Kickstarter Interview (Corsair by Nick Gonzo, Magician's House, Alexa Renée and Rob Jones)

Nick Gonzo makes up one quarter of the indie comics powerhouse publisher that is Madius Comics. As both the writer and artist on the fan-favourite 50Signal and the wonderfully weird Pictures of Spiderman, Gonzo has made a name for himself in the British indie comics scene. Gonzo's new project, Corsair, features artwork by Magician's House, colours by Alexa Renée and letters by his Madius compatriot Rob Jones.

Nick Gonzo sat down with me to discuss what sparked his obsession with comics, the horror influences he draws from and why he's taking a unique approach to launching his new series. The fundraising has already started and runs until Friday 25th August, so hurry on over and donate before it's too late.
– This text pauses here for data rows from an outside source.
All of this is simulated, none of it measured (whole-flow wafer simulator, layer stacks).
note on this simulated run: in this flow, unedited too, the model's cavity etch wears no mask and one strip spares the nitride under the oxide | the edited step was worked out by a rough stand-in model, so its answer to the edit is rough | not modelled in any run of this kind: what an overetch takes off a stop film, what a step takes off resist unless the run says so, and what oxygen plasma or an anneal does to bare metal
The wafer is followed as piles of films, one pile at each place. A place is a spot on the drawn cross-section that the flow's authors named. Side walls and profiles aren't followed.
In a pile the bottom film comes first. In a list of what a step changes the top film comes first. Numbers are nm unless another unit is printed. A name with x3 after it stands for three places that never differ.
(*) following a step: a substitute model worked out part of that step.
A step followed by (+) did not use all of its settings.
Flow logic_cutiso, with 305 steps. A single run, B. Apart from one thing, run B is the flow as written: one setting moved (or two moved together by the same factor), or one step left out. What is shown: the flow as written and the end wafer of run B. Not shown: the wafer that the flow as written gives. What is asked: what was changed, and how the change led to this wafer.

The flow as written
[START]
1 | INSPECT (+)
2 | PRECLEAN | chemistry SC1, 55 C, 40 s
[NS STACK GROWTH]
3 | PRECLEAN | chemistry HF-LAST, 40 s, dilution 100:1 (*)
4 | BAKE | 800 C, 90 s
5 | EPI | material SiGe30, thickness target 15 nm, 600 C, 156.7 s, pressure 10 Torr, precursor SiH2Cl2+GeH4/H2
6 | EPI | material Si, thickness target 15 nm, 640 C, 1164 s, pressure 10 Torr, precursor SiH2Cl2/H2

WARNING: This article contains explicit images

Mark Dickson: What's your quick pitch for Corsair if people haven't heard of it before?

Nick Gonzo: Corsair is a sort of a mashup between a horror story and a detective story. It is a police procedural that happens to be about ghosts and folklore in England. Somebody described it as "Planetary but in England" if you're a fan of Warren Ellis, but I see it as an incredibly English version of Swamp Thing.

It's hard to explain, but it's a book about a guy investigating the weird folk tales of England and putting them in a contrasting state to the new and modern England. The entire central theme is about order versus disorder and the people caught in between. Disorder being the natural  England, Pagan England, and the so-called "order" being the modern Christian England. It's about the two identities that England has and how they don't sit next to each other very comfortably.

I did have something along those lines as a question. If you had to choose a genre for Corsair, would you call it a detective story or a horror story?

Gonzo: I would call it a horror story. The detective work is a framework for the horror. There are many great horror stories about cops in the same way that the horror series Condemned for the Playstation was all technically about cops - in all actuality it's a horror story. You know, the story of Silent Hill is not a love story because he loves his dead wife - it's a horror story because he goes to Silent Hill and it's full of crazy shit.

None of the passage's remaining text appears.